Domain: All Unicode scalar values; surrogates are invalid. (Noncharacters are allowed by Unicode but typically discouraged in text meant for interchange.)

Quick reference

Construct with literals ('A', '\n', '\u2603', '\U0001F680').
Convert to bytes: c.to_utf8() or c.encode_utf8(buf).
Inspect & classify: is_ascii(), is_alphabetic(), is_numeric(), is_whitespace(), …
Case convert: to_upper(), to_lower(), case_fold() (may expand to multiple chars).
Order & compare by code point; locale-sensitive collation requires higher-level APIs.

Literals & escapes

let a: char = 'A'
let b: char = '\n'            # newline
let c: char = '\t'            # tab
let d: char = '\''            # single quote
let e: char = '\\'            # backslash
let s: char = '\u2603'        # U+2603 SNOWMAN (☃)
let r: char = '\U0001F680'    # U+1F680 ROCKET (🚀)
let z: char = '\x00'          # single byte 0x00 (NUL)

Supported escapes:

Control/whitespace: \n \r \t \0
Quote/backslash: \' \" \\
Byte: \xNN (two hex digits; must map to a valid scalar)
Unicode (BMP): \uNNNN (four hex)
Unicode (full): \UNNNNNNNN (up to eight hex, ≤ 10FFFF, non-surrogate)

Invalid escapes or surrogate code points raise a compile-time error.

Construction & validation

let ok:  char = char.from_u32(0x03A9)?       # 'Ω' (throws if invalid)
let any: char = char.from_u32_lossy(0xD800)  # returns U+FFFD replacement
let raw: char = char.from_u32_unchecked(0x41) # unsafe: no validation

from_u32(u) → char? (throws on surrogate/out-of-range)
from_u32_lossy(u) → returns U+FFFD for invalid input
from_u32_unchecked(u) → unsafe: caller guarantees validity

let u: u32 = 'Ω'.to_u32()    # 0x03A9

Encoding & decoding UTF-8

let bytes: []u8 = 'é'.to_utf8()            # [0xC3, 0xA9]
let mut buf: [u8; 4]
let n: usize = '🚀'.encode_utf8(&mut buf)  # writes into buf; n == 4

let (ch, used) = char.decode_utf8_prefix(bytes)?  # decode first scalar

to_utf8() allocates a tiny slice (1–4 bytes).
encode_utf8(&mut [u8;4]) -> usize writes without allocating.
decode_utf8_prefix(bs) decodes the first scalar from a byte slice.

Classification & queries

let c = 'Ƶ'

c.is_ascii()           # false
c.is_alphabetic()      # true (Unicode Alpha property)
c.is_alphanumeric()    # Alpha or Nd
c.is_numeric()         # true only for decimal digits (General Category Nd)
c.is_whitespace()      # Unicode whitespace (space, NBSP, tabs, CR/LF, etc.)
c.is_control()         # Cc or Cf
c.is_uppercase()       # Unicode Uppercase
c.is_lowercase()       # Unicode Lowercase
c.category()           # → UnicodeCategory enum (e.g., LetterUppercase, MarkNonspacing, ...)
c.width_display()      # 0/1/2 for typical monospace terminals (combining = 0)
c.is_combining_mark()  # true for Mn/Mc

ASCII-focused helpers:

c.is_ascii_alphabetic()
c.is_ascii_alphanumeric()
c.is_ascii_digit()
c.to_ascii_lowercase_char()  # → char (no expansion)
c.to_ascii_uppercase_char()

Numeric value & digit parsing

'7'.to_digit(10)   # Some(7)
'a'.to_digit(16)   # Some(10)
'Ⅷ'.to_digit(10)   # None (Roman numerals are not Nd)

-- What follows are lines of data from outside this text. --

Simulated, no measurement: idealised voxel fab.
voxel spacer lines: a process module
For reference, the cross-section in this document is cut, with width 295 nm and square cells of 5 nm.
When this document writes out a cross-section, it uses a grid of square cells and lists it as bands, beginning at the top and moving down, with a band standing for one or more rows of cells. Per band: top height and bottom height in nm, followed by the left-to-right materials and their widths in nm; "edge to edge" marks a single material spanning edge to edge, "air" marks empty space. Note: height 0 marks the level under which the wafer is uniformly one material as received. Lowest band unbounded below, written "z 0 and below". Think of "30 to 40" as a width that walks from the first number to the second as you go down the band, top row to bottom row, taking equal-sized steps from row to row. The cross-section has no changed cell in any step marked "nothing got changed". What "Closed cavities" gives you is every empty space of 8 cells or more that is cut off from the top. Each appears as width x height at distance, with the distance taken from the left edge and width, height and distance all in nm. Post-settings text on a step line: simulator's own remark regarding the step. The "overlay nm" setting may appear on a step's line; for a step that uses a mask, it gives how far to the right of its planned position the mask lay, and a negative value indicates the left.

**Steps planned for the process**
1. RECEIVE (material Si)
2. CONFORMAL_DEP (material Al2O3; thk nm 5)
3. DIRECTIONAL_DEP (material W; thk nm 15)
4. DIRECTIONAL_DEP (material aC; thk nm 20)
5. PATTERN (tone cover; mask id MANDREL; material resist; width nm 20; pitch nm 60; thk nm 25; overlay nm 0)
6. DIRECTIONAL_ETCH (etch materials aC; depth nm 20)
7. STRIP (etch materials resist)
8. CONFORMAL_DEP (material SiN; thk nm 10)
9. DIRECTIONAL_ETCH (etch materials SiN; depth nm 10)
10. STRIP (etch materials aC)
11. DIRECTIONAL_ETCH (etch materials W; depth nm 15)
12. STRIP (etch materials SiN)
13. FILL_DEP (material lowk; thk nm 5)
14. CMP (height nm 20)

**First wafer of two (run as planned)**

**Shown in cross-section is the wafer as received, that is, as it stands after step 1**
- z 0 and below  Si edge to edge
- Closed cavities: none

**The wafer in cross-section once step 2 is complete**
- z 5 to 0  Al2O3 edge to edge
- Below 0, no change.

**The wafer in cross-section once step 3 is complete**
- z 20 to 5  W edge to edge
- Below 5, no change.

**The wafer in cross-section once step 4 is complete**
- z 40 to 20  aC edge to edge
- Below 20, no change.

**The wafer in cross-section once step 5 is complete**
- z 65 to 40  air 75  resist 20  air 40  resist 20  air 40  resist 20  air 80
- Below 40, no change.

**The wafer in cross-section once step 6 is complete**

to_digit(radix: u32) -> Option<u32> supports radix 2…36 and uses Unicode Nd for 0–9 and ASCII letters for 10–35.

Case conversion

Some mappings expand (e.g., 'ß' → "SS"). Loom offers string and single-char variants:

'ß'.to_upper()          # "SS"        (string)
'ß'.to_upper_char()     # None        (no single-char upper)
'İ'.to_lower()          # "i̇"         (note combining dot)
'a'.to_upper_char()     # Some('A')

APIs:

to_upper() / to_lower() / case_fold() → string (full Unicode)
to_upper_char() / to_lower_char() → Option<char> (only when 1:1)

Comparison, ordering, hashing

== / != compare code points.
<, <=, >, >= order by code point value.
hash() uses code point value.

For locale-aware sorting/collation, use string-level collation.

Interaction with `string`

Iterating over a string yields char values:

for ch in "Hello, 世界".chars() {
    print(ch)
}

Counting characters:

let n = "café".chars_len()  # 4

Important: A char is a scalar value, not a grapheme cluster. Many user-visible “characters” are multiple scalars (e.g., 'e' + COMBINING ACUTE, emoji with skin tones/ZWJ sequences). For cursoring, deletion, and UI selection, operate on grapheme clusters (via graphemes() in the text/icu add-on), not raw chars.

Performance notes

char operations are O(1).
Converting char ⇄ UTF-8 uses small fixed code paths (1–4 bytes).
Frequent case conversions that expand should be done at the string level to avoid repeated allocation.

Examples

Filter only ASCII digits

pub func only_ascii_digits(s: string): string {
    var out: string = ""
    out.reserve(s.bytes_len())
    for ch in s.chars() {
        if ch.is_ascii_digit() { out += ch.to_string() }
    }
    ret out
}

Titlecase first letter of each word (simple ASCII)

pub func title_ascii_words(s: string): string {
    var out: string = ""
    var new_word = true
    for ch in s.chars() {
        if ch.is_ascii_alphanumeric() {
            out += (new_word ? ch.to_ascii_uppercase_char() : ch).to_string()
            new_word = false
        } else {
            out += ch.to_string()
            new_word = true
        }
    }
    ret out
}

Count combining marks

pub func count_combining(s: string): usize {
    var n: usize = 0
    for ch in s.chars() {
        if ch.is_combining_mark() { n += 1 }
    }
    ret n
}

Encode without allocation

pub func write_char_utf8(dst: &mut []u8, ch: char): usize {
    var tmp: [u8; 4]
    let n = ch.encode_utf8(&mut tmp)
    dst.write(&tmp[0..n])
    ret n
}

FAQs

Q: Can a char be a surrogate value? A: No. Surrogates (U+D800 … U+DFFF) are not Unicode scalar values and are rejected by safe constructors.

Q: Why does uppercasing a single char sometimes return a string? A: Unicode rules allow expansions (e.g., 'ß' → "SS"). Use to_upper_char() if you need a single-char mapping only when it exists.

Q: How many bytes does a char take in UTF-8? A: 1 to 4 bytes. Use encode_utf8 to write into a 4-byte buffer or utf8_len() to query the length.

Q: Is char the same as a user-visible “character”? A: Not necessarily. Many user-visible characters are grapheme clusters composed of multiple chars. Use grapheme-aware APIs when working with UI text.